Employees of Canadian National (CN) and Canadian Pacific Kansas City (CPKC) voted on June 29 for a second strike mandate. A total of 89.5% of members voted, with 98.6% in favor.
A strike mandate had already been adopted on May 1, 2024, and could have been called as early as May 22nd. However, the federal government had suspended it to allow the Canada Industrial Relations Board (CIRB) to determine whether they could limit their right to strike under the recurring excuse of 'essential services', used regularly in recent years to intimidate workers.
Since strike mandates for private companies at federal level are only valid for 60 days, and there were delays on the CIRB side, the union was obliged to propose a second strike mandate.

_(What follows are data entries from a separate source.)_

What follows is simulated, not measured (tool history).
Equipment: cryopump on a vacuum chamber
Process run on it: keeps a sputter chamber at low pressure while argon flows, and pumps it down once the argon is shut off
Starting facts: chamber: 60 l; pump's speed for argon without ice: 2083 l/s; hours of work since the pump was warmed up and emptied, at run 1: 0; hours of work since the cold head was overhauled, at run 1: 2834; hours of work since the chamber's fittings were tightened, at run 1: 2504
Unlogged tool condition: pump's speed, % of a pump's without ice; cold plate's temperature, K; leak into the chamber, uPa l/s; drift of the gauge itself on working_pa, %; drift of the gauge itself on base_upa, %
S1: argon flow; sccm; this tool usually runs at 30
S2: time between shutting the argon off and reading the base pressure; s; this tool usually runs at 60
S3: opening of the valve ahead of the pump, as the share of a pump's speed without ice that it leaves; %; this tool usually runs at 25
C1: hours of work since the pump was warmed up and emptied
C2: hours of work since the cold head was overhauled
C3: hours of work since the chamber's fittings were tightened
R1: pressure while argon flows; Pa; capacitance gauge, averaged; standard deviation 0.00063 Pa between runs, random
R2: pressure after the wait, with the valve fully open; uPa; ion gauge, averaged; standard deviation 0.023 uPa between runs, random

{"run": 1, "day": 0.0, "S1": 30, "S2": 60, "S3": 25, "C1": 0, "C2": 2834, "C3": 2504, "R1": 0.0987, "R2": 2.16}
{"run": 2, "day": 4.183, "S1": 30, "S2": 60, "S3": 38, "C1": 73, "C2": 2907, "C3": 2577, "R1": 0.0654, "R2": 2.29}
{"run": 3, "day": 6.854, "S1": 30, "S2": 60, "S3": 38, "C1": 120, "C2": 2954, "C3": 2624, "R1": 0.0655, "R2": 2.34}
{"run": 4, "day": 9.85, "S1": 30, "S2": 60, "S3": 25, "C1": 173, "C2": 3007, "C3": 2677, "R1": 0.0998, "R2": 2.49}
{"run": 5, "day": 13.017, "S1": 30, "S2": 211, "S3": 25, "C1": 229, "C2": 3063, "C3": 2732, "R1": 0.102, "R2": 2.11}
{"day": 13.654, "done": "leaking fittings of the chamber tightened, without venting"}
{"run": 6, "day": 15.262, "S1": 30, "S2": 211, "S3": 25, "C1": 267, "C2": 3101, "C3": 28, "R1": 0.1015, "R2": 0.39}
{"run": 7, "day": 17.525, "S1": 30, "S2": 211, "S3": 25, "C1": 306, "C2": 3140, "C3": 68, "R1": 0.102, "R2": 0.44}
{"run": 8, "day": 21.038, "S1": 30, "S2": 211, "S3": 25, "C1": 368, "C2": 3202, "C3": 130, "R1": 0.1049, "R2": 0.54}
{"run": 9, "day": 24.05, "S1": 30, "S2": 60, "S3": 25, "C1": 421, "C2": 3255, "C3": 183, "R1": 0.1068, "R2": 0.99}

The union is opposed to various demands from the two major companies. On the one hand, the CPKC is seeking to cut costs—increasing profits in the process—by removing all worker fatigue protections from the collective agreement. This would allow managers to force employees to work longer hours, despite their lack of rest.
According to the union, this change would not only affect working conditions, but also increase the risk of accidents or even derailments. Indeed, you don't have to go back very far to find examples of what penny-pinching can do to rail transport.
In his 2013 report The Lac-Mégantic Disaster-Where Does the Buck Stop?, Bruce Campbell explains that, after its creation through a merger of several companies, Montreal-Maine-and-Atlantic, the company that ran the train that exploded, “embarked on a drastic cost-cutting exercise, laying off staff and reducing wages, in an effort to turn a profit.”
In a 2007 article, lawyer and rail engineer Wayne Benedict was already calling on the government to urgently raise rail company standards.
According to him, “for private rail companies, whose raison d'être is to make maximum profits, costly investments in safety […] will always be subordinate to other competitive factors when subjected to cost-benefit analysis.”
And that's what happened in July 2013, killing 47 people and destroying the community of Lac-Mégantic. Yet the trend in the industry seems to continue.
So, on the other hand, the CN only aims to remove some of the fatigue conditions, but in exchange demands the right to force workers to “travel across the country for extended periods to fill labour shortages in remote areas of Canada” as well as “extended workdays in all provinces west of Ontario”.
According to the TCRC, CN and CKPC's approach is not only ineffective in solving their labour shortage problems, but also endangers their workers and diminishes their working conditions:
“Compromising rail safety, or even threatening to separate families for months at a time, is not a solution to labour shortage problems.” For the union, it's the humanization of work and good conditions that will solve the industry's problems.